# Changing the parts from BD



## Parker512 (Jul 25, 2011)

I was thinking about buying a cheap bd bike for 399 and then replacing the crappy parts with like 105 or tiagra from the bay which would cost me 200. Could i change the current setup of 24 speed with like a 27 or 30 speed by changing the equipment the frame wouldn't matter right? The bike is all i can afford until December and even though budget will be around $450- $500. As i get the money i start replacing the parts. I currently use a mountain bike on the road and it's just to heavy compared t a roadbike. I would be changing the shifting/brake levers. The front and back derailleurs and the crank set and chain. I would have to pay someone to put it together because i don't know hot to do anything on a bike.


----------



## Parker512 (Jul 25, 2011)

vontress said:


> Can't you just by a bike set up with tiagra from bikes direct in that price range? IMO Everything on that low end bike is going to be low end.
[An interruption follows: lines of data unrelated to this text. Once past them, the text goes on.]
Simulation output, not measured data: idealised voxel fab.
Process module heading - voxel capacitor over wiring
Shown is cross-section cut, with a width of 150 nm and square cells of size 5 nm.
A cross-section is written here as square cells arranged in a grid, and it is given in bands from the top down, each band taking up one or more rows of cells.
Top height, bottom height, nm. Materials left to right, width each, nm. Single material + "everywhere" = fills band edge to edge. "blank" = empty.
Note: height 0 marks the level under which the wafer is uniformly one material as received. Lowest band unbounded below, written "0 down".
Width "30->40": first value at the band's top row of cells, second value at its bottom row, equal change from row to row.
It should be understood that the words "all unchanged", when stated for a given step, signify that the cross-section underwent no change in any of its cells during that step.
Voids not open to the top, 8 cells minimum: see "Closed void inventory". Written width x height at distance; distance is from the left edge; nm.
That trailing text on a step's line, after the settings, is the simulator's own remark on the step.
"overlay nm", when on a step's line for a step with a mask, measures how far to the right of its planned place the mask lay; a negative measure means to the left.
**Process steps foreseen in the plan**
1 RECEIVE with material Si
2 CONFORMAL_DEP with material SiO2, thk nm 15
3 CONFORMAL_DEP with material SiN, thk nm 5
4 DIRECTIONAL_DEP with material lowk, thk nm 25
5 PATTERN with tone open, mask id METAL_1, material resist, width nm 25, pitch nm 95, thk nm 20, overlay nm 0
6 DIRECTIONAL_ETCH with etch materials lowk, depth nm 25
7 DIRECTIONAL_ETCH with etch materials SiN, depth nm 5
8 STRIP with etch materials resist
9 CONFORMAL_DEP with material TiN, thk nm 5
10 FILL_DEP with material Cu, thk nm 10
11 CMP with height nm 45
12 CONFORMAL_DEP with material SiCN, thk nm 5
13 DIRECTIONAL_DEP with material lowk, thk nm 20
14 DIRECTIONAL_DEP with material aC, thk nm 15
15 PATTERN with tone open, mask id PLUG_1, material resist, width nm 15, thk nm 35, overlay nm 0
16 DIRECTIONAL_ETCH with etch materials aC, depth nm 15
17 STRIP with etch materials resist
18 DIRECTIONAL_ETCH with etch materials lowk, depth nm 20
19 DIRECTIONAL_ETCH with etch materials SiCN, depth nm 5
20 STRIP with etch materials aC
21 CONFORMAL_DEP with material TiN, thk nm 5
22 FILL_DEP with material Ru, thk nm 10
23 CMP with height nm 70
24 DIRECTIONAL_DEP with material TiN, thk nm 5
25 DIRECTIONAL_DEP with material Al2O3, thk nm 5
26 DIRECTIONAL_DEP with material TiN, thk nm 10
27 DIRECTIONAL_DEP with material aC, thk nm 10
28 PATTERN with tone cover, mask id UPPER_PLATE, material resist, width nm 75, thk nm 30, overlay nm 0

I looked but it seemed it would cost me more and i don't have the cash for that now.


----------



## vontress (Jul 19, 2009)

Can't you just by a bike set up with tiagra from bikes direct in that price range? IMO Everything on that low end bike is going to be low end.


----------



## mopartodd (Dec 1, 2010)

Parker512 said:


> I was thinking about buying a cheap bd bike for 399 and then replacing the crappy parts with like 105 or tiagra from the bay which would cost me 200. Could i change the current setup of 24 speed with like a 27 or 30 speed by changing the equipment the frame wouldn't matter right? The bike is all i can afford until December and even though budget will be around $450- $500. As i get the money i start replacing the parts.* I currently use a mountain bike on the road and it's just not convulsive.* I would be changing the shifting/brake levers. The front and back derailleurs and the crank set and chain. I would have to pay someone to put it together because i don't know hot to do anything on a bike.


Man, I hope not!! :idea: Buy what you can afford and ride the chit out of it while saving your money for a better bike.


----------



## Parker512 (Jul 25, 2011)

mopartodd said:


> Man, I hope not!! :idea: Buy what you can afford and ride the chit out of it while saving your money for a better bike.


So you don't suggest upgrading a bike.


----------



## mopartodd (Dec 1, 2010)

Parker512 said:


> So you don't suggest upgrading a bike.


Not at the level you are talking about, or without reason.


----------



## brianmcg (Oct 12, 2002)

:idea:


Parker512 said:


> So you don't suggest upgrading a bike.


2nd. There are so many different bikes in the bd line that it would be much cheaper to get the one with the components you want. Upgrading would make it way more expensive.

Just an fyi...you only want to upgrade parts you wear out. Only newbs want to "upgrade" brand new parts.


----------



## kabex (Nov 21, 2010)

Get the gravity with 24 speed microshift drivetrain. It's like an 8 speed 105, it also has a carbon fork.

Pretty decent for $399.


----------



## Parker512 (Jul 25, 2011)

kabex said:


> Get the gravity with 24 speed microshift drivetrain. It's like an 8 speed 105, it also has a carbon fork.
> 
> Pretty decent for $399.


The best stuff it has on it is a sora rear derailleur. This is the one i would want but is too much.Save up to 60% off new Road Bikes - Gravity Comp30 | Save up to 60% off new road bikes.


----------



## chocostove (Jan 31, 2007)

brianmcg said:


> :idea:
> 
> 2nd. There are so many different bikes in the bd line that it would be much cheaper to get the one with the components you want. Upgrading would make it way more expensive.
> 
> Just an fyi...you only want to upgrade parts you wear out. Only newbs want to "upgrade" brand new parts.


This /\ +1
If you're going to upgrade anything, it should be the contact points. And maybe the crankset.
You don't touch the derailleurs. And when they wear out buy something nicer. I know guys who ride sora day in and out, and they aren't complaining. Buy the nicest bike you can afford. It's cheaper than upgrading. My seat, bars and cranks cost nearly as much as my bike.


----------